Deutsche Welle: Eritreans against a refugee status in Ethiopia – 05 January

  • German media outlet Deutsche Welle (DW) publishes a photo report from the Tigray region of Ethiopia, looking at cross-border movement between Eritrea and Ethiopia.
  • The report notes that since the opening of the border towns, Eritreans come more regularly to Ethiopia to visit family, “enjoy the vibrant social life” of cities like Mekelle, or look for work.
  • The refugee registration process in the Tigray region is ongoing, and a member of Ethiopia’s Administration for Refugee and Returnee Affairs (ARRA) says that the refugee status of those who have already applied successfully will not change. She says that the internal situation in Eritrea “is still the same”.
  • Milena Belloni, a researcher on Eritrean refugees, says that people from Eritrea come to Ethiopia “with dreams, desires and aspirations”, and should not be portrayed only as victims.
  • A UNHCR worker who spoke to DW said that there was “nothing unusual” about refugees continuing to flow from Eritrea to Ethiopia while the countries were at peace.

Ezega: Peace Deal Strengthened Isaias Afwerki – 06 January

  • Ezega News publishes an analysis by journalist Solomon O, who says that “despite the optimistic reports by the media”, the rapprochement between Eritrea and Ethiopia has served to reinforce the position of President Isaias.
  • Solomon writes that “Eritrea enjoys the limelight in the global space once again” but “not much” has changed internally since the peace deal was struck, while Isaias’ “repressive tactics continue” despite diplomatic engagements with regional partners.
  • Global and regional powers such as China, the UAE and Saudi Arabia are showing increased interest in Eritrea because of the country’s strategic location, leaving Isaias in an “advantageous position” to benefit from the region’s “power plays”.
  • Solomon writes that Isaias’ “dynasty” may also stand to benefit from his strengthened position, and that his eldest son Abraham has recently begun to accompany him on official engagements, including as part of a delegation that visited Saudi Arabia.
  • Solomon concludes: “It is likely his leadership style won’t change anytime soon because he has secured regional and global allies who turn a blind eye on the state of the country. The world is not doing Eritreans a favour by overlooking the regime’s human rights violations and a crackdown on dissenting voices while others languish in jail.”

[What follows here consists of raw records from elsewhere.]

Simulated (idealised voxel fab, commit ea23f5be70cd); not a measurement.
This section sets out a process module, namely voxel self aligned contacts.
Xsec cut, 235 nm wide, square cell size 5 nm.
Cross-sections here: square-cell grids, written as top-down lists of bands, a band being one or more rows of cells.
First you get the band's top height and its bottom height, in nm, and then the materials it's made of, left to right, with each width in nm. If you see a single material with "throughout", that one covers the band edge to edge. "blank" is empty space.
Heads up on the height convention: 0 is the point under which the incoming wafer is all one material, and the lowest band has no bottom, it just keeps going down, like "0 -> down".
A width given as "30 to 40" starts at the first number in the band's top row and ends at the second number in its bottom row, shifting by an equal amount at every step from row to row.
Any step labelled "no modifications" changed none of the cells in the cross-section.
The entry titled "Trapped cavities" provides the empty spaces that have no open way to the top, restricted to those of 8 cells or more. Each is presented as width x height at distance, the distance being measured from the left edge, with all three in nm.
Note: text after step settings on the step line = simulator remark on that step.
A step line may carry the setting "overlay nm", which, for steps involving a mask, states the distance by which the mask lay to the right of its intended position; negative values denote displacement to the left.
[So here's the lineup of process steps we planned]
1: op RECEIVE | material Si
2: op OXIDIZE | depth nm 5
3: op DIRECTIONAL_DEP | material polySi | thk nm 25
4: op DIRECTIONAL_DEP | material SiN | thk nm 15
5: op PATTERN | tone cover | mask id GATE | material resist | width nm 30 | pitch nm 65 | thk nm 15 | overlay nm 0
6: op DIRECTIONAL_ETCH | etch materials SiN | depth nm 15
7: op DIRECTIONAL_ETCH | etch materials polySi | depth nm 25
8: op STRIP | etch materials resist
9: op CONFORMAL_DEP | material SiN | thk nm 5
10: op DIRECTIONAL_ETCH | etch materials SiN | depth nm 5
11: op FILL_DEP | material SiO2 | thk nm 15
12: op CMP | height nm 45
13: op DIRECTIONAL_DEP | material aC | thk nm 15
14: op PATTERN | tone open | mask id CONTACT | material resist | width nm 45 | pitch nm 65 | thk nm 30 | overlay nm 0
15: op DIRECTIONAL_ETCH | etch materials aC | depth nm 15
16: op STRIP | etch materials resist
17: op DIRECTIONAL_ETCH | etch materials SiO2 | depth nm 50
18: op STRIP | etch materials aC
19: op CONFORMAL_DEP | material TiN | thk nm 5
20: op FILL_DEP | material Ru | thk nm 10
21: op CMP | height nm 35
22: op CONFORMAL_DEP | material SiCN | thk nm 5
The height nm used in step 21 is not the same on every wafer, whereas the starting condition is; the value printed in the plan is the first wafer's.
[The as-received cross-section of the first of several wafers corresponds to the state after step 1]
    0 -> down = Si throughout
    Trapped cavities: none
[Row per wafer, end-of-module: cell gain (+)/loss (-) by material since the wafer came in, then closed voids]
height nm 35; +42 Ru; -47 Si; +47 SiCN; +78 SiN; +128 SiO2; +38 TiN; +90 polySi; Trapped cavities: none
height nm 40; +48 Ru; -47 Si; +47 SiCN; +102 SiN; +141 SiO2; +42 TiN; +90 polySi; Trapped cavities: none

Africa News: Ethiopia-Eritrea officially open border along Tigray region – 07 January

  • Africa News reports on the official opening of the Omhager-Humera border crossing point between Eritrea and Ethiopia on Monday 7 January.
  • The opening ceremony was presided over by PM Abiy Ahmed and President Isaias. Debretsion Ghebremicheal, President of the Tigray regional state, also attended.
  • Other prominent media outlets such as the Daily Mail and Arab News reported on the new border opening.
  • In late December, Reuters reported that Eritrea had unilaterally blocked entry for Ethiopians at the Rama and Zalambessa crossing points.

The Globe and Mail: The Bicycle Horn of Africa: How cycling became a part of Eritrea’s national identity – 07 January

  • Canada’s The Globe and Mail publishes a feature by Geoffrey York, the paper’s Africa Bureau Chief, on Eritrea’s love of cycling, as Asmara hosted the inaugural Africa Cup last November.
  • York writes that the prominence of cycling in Eritrea – and Eritreans’ dominance of the sport in Africa – is a result of the influences of Italian colonialism, while the country’s mountainous terrain and dry climate create advantageous endurance training conditions, helping local cyclists to excel at the sport.
  • Damr Gebretinsae, an official in Eritrea’s national cycling federation, says that cycling “has become a cultural space where people meet to talk. It has become a part of city life.”
  • The peace agreement with Ethiopia has opened Eritrea’s borders with its neighbour, and allowed greater connections and competition between two of the powerhouses of African cycling. Jock Boyer, an American cycling coach and former Tour de France racer who works with Eritreans on his Africa Rising team, said: “It’s going to create a huge influx of riders and racers, you’re going to see a lot more cyclists from Eritrea and Ethiopia over the next few years.”
  • Boyer also voiced concerns that Eritrea has been “one of the biggest sources of migrants to Europe”, explaining that obtaining visas for the Eritrean cyclists to compete abroad is “an unbelievably tough job”.